Nav's Stream of Consciousness

Navdeep Alam making sense of the universe

Open Data Revolution

Posted by Navdeep Alam on September 1, 2010

Data is all around us and amassing at a tremendous rate. Whether we are creating it consciously like when we make a banking transaction, or unconsciously like when we walk into a store with our mobile phone running a location based service, data is growing and the question that arises is whether there is any benefit from it?

Traditionally, companies had access to their business data internally like sales activities that they can use to access and measure cost, profits and margins. On the other hand, individuals keep a rolodex of business contacts or friends in address books. But as social media, and interactions on the Internet have grown, so has the growth of data in repositories not necessarily in the domain of the original user. Today, businesses use Salesforce.com to track sales activity and individuals share their contacts on portable devices like phones or on social network sites like LinkedIn and Facebook. So as the avenues for data consumption and sharing have increased, data has naturally grown. The question still arises as to whether this is a good thing? Maybe it can be, if only if we create an open data revolution, and free this data from its silos and allow all of us to consume, update, and use this data.

The open data revolution is in a lot of ways analogous to the open source movement. There was fear in the beginning, how can you trust and manage a group of many to work collectively to build reliable software? Will this put software businesses out of business? How can this be supported and maintained? However by most accounts open source has proven to be successful, and projects like Linux, Firefox, Android, and others are proof of that.

Can letting data in hands of the collective wisdom of the crowd also drive innovations around usage and application? Of course there will be fear, around privacy, control, and security, but this is no different than the fear we have around our data out on the internet already. With the proper filters, and obscurities in place we can try to alleviate some of these concerns, and then we can drive towards creating an arena where innovation and applicability around data can start to explode. Take your mobile phone’s address book; by itself it’s only valuable to you by recording your contacts phone numbers. But when you combine it with location based data, and data about the likes and interests of the people in your address book, then you have a real time location sensitive tool that can connect you and your friends to what’s of interest to both of you when you are near each other. Imagine the innovation that can happen by adding even more data to this equation!

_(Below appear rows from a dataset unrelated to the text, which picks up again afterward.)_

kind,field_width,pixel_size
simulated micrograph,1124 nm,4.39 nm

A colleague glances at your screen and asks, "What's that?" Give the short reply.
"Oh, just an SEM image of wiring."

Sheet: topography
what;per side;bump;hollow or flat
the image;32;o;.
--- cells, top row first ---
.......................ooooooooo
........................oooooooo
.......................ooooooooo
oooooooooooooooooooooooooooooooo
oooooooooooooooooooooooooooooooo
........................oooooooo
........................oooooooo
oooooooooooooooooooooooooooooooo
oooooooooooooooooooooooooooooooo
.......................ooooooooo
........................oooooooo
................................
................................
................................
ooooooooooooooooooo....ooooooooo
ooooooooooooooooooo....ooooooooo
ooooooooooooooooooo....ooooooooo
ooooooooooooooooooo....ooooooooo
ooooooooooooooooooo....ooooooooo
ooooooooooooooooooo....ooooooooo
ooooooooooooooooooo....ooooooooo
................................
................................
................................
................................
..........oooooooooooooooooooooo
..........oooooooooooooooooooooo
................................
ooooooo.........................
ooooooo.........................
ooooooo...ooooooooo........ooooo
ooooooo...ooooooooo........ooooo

My guess is that the open data revolution will start to help with the ROI story with social media. If you can merge the collective wisdom generated from social media — with the business data that drives business decisions and processes, the conclusions businesses make around how to increase customer satisfaction, affect brand perception, or keep engaged with their employees – this will align business with the target audience they are hoping to affect and communicate with. As such, we are starting to see the open data revolution taking hold, whether it’s OpenID (http://openid.net/) or the Open Data Protocol (OData – http://www.odata.org/) which major companies like Google and Facebook are embracing to allow others to innovate off their data, and for them to innovate off of others. The Open Data Revolution may already be here, data interoperability, collaboration and innovation are just around the corner.